April 13, 2011 2:15 pm ET by Carlos Maza

John Eastman, a law professor and member of The San Francisco Chronicle’s editorial board, published an article Monday asserting that former district judge Vaughn Walker, who recently confirmed suspicions that he is openly gay, should vacate his 2010 Perry v. Schwarzenegger decision striking down California’s Proposition 8:

Walker's admission requires that his decision in the case be vacated. He is either a direct beneficiary of his ruling in the case, or a person with a close-enough personal interest in the case that his impartiality might reasonably have been questioned if the required disclosures had been made. In Liljeberg vs. Health Services Acquisition Corp., the U.S. Supreme Court held that vacatur is required even when the disqualifying relationship only became known to the parties 10 months after the judgment entered in the case had been upheld on appeal. Where an objective observer would have questioned the judge's impartiality, recusal is required, and the appropriate remedy is to vacate the judgment because of the risk of injustice to the parties and of undermining the public's confidence in the judicial process.

The article fails to mention that Eastman is closely tied to the anti-gay group the National Organization for Marriage (NOM), which actively worked to defend Prop 8 in court.
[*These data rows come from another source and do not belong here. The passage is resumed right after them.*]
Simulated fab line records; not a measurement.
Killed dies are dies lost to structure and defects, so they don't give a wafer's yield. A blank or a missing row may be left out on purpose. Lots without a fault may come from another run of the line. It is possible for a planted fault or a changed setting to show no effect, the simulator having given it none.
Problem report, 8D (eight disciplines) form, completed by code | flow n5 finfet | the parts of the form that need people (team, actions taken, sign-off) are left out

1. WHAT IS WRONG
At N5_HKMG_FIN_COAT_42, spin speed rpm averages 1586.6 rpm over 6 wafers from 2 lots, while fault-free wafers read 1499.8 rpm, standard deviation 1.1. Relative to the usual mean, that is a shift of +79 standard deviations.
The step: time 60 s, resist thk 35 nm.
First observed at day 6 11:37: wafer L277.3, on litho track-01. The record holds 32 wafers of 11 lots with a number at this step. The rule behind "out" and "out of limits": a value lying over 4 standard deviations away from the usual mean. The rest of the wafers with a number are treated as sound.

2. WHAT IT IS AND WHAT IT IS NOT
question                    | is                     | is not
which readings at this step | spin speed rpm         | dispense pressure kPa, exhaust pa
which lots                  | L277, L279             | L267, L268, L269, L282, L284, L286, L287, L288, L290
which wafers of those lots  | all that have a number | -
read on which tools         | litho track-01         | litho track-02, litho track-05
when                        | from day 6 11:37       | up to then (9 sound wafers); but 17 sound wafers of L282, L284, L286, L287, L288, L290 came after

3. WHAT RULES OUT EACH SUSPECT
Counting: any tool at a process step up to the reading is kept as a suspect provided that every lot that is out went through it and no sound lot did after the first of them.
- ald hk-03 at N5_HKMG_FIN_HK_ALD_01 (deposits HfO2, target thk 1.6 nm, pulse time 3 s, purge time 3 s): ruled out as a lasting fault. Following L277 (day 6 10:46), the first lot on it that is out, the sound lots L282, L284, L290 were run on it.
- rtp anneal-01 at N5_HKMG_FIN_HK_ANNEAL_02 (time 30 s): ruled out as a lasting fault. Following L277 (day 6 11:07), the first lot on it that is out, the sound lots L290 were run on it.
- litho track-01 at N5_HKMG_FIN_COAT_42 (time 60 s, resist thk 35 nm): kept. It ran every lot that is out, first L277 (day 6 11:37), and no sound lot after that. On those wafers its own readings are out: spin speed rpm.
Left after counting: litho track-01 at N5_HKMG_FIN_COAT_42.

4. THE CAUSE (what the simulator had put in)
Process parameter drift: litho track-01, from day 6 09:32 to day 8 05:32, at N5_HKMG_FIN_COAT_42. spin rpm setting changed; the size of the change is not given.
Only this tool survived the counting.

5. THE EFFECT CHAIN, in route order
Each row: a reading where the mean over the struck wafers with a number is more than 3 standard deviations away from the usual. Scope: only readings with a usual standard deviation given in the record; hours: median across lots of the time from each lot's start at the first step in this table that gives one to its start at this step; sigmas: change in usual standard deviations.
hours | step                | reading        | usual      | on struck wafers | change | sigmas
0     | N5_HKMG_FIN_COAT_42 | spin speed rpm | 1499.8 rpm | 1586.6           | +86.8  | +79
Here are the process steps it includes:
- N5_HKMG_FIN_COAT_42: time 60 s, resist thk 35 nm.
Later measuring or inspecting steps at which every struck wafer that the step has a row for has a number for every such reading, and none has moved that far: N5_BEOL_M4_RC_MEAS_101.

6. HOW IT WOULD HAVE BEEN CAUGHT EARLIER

Eastman’s logic, applied to any minority group other than the LGBT community, is deeply and obviously flawed. As Denis Dison, spokesperson for the Gay & Lesbian Victory Fund, told the Washington Blade:

Just as nobody would think to ask a female judge to recuse herself in cases involving discrimination against women, it is equally absurd to think a gay judge should recuse himself in a case involving LGBT issues.

Indeed, the problem with Eastman’s argument, that it would also disqualify heterosexual judges from having made a decision about Prop 8.

During the 2010 trial, proponents of Prop. 8 argued that allowing gay and lesbian couples to get married would weaken marriage’s “ability to fulfill its vital societal purposes.” As a result, even a heterosexual judge would technically be a “direct beneficiary” of deciding to uphold Prop 8, disqualifying him/her from being able to effectively decide the case.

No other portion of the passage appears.